Getting Data into AWS in 2026: Kinesis, DataSync, Transfer Family, and DMS
Getting data into AWS sounds straightforward until you’re actually doing it. The right approach for ingesting 50,000 IoT sensor events per second is completely different from the right approach for syncing a 10TB NAS share, or migrating an Oracle database, or receiving files from a partner who insists on SFTP. AWS has six or seven distinct ingestion services and they barely overlap in purpose — but that also means once you’ve mapped your use case to the right tool, the implementation is usually clean.
This post covers the main options, when each one makes sense, and what they actually cost at production scale.
The Landscape
Before picking a service, two questions narrow the field quickly:
Is this streaming or batch? Streaming means data arrives continuously and you need to process or store it with low latency — milliseconds to seconds. Batch means data accumulates somewhere and you move it on a schedule — hourly, nightly, or triggered.
Where is the source? On-premises hardware, another cloud, or an existing AWS service each has different network characteristics and authentication requirements. Getting data from an on-prem Oracle instance is fundamentally different from reading a Kafka topic in GCP.
With those answered, the service selection becomes mostly mechanical.
Kinesis Data Streams
Kinesis Data Streams is AWS’s managed real-time streaming service. You publish records to a stream, and consumers read from it. The core abstraction is the shard: each shard handles up to 1 MB/s write throughput and 2 MB/s read throughput. You provision the number of shards based on your peak write volume, or use on-demand mode which scales automatically.
A Python producer using boto3:
import boto3
import json
import time
kinesis = boto3.client("kinesis", region_name="us-east-1")
STREAM_NAME = "iot-sensor-events"
def publish_event(device_id: str, temperature: float, timestamp: float):
record = {
"device_id": device_id,
"temperature": temperature,
"timestamp": timestamp,
}
response = kinesis.put_record(
StreamName=STREAM_NAME,
Data=json.dumps(record).encode("utf-8"),
PartitionKey=device_id, # routes to consistent shard per device
)
return response["SequenceNumber"]
# For high-throughput scenarios, use put_records (up to 500 records per call)

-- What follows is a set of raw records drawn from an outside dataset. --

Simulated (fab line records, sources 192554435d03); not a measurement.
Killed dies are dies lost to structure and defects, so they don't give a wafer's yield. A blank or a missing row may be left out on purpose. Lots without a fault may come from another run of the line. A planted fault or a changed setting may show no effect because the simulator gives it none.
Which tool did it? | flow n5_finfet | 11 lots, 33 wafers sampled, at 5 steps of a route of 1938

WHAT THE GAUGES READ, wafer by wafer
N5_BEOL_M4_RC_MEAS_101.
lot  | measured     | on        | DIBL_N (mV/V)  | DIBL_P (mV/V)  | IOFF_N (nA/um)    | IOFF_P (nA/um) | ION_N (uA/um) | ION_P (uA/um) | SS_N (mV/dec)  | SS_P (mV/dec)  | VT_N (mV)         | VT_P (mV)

def publish_batch(events: list[dict]):
records = [
{
"Data": json.dumps(e).encode("utf-8"),
"PartitionKey": e["device_id"],
}
for e in events
]
return kinesis.put_records(StreamName=STREAM_NAME, Records=records)
On the consumer side, a Lambda function can be triggered directly from a Kinesis stream, or you can use the Kinesis Client Library (KCL) for long-running consumers that need more control over checkpoint management.
The partition key matters: it determines which shard a record lands on. If all your records have the same partition key, they pile up on one shard and you get hot-shard throttling. Distribute partition keys across your expected shard count — device ID, user ID, or a hash of the event source all work.
Kinesis competes with MSK (Managed Streaming for Apache Kafka) for the same real-time streaming use cases. The honest comparison: Kinesis is simpler to operate — no broker management, no topic replication configuration, no ZooKeeper. MSK gives you the full Kafka API surface, which matters if you have existing Kafka consumers, need Kafka Streams for stateful processing, or want to use the Kafka ecosystem (Kafka Connect, ksqlDB, Schema Registry). For greenfield AWS-native projects, Kinesis is usually less operational overhead. For teams already invested in Kafka, MSK is the cleaner path.
Amazon Data Firehose
Amazon Data Firehose (formerly Kinesis Data Firehose) is the zero-code path from a stream to a destination. You configure a source, a destination, and optional transformations — and Firehose handles batching, buffering, compression, format conversion, and retry logic. You write no consumer code.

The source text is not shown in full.